The experiment was conducted in the basement of Jordan Hall (Stanford's psychology building). 12 of the 24 participants were assigned the role of prisoner (9 plus 3 alternates), while the other 12 were assigned the role of guard (also 9 plus 3 alternates). Zimbardo took on the role of the superintendent, and an undergraduate research assistant the role of the warden. Zimbardo designed the experiment in order to induce disorientation, depersonalization, and deindividuation in the participants.

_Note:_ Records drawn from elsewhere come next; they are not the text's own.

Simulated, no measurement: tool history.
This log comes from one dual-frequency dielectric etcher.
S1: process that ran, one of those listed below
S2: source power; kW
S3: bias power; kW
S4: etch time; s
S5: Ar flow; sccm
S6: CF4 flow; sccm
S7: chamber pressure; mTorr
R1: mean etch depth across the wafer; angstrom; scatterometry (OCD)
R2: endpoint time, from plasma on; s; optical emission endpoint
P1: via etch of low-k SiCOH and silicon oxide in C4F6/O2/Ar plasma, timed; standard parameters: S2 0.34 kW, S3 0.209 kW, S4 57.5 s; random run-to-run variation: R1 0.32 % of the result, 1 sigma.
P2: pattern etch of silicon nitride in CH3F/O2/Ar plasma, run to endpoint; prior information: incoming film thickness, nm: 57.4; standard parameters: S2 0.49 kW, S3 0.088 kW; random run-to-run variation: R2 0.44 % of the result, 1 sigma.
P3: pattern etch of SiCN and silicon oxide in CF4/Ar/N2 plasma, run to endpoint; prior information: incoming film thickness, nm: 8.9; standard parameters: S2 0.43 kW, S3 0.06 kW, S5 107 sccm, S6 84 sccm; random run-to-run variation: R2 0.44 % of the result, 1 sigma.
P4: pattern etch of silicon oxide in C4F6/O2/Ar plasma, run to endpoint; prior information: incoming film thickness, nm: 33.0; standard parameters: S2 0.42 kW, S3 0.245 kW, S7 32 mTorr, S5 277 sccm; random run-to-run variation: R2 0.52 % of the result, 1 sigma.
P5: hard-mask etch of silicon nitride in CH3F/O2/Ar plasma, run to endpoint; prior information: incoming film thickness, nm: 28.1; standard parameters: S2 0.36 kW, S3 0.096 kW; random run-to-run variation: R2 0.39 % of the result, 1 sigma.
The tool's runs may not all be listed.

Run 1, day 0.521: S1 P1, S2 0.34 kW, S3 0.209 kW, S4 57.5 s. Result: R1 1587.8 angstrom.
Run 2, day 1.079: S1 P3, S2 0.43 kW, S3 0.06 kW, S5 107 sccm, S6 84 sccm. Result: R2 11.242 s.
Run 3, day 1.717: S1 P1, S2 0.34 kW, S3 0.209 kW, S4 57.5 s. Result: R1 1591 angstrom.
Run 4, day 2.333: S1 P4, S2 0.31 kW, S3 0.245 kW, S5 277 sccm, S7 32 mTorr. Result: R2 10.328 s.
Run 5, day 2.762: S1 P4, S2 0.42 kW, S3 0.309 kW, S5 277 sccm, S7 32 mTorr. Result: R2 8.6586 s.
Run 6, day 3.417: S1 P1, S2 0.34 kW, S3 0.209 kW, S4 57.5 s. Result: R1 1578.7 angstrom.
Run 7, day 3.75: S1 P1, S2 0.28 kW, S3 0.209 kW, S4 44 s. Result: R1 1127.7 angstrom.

The researchers held an orientation session for guards the day before the experiment, during which guards were instructed not to physically harm the prisoners or withhold food or drink. In the footage of the study, Zimbardo can be seen talking to the guards: "You can create in the prisoners feelings of boredom, a sense of fear to some degree, you can create a notion of arbitrariness that their life is totally controlled by us, by the system, you, me, and they'll have no privacy ... We're going to take away their individuality in various ways. In general what all this leads to is a sense of powerlessness. That is, in this situation we'll have all the power and they'll have none."[10]

The researchers provided the guards with wooden batons to establish their status,[11] clothing similar to that of an actual prison guard (khaki shirt and pants from a local military surplus store), and mirrored sunglasses to prevent eye contact. Prisoners wore uncomfortable, ill-fitting smocks and stocking caps, as well as a chain around one ankle. Guards were instructed to call prisoners by their assigned numbers, sewn on their uniforms, instead of by name.

The prisoners were "arrested" at their homes and "charged" with armed robbery. The local Palo Alto police department assisted Zimbardo with the arrests and conducted full booking procedures on the prisoners, which included fingerprinting and taking mug shots. The prisoners were transported to the mock prison from the police station, where they were strip searched and given their new identities.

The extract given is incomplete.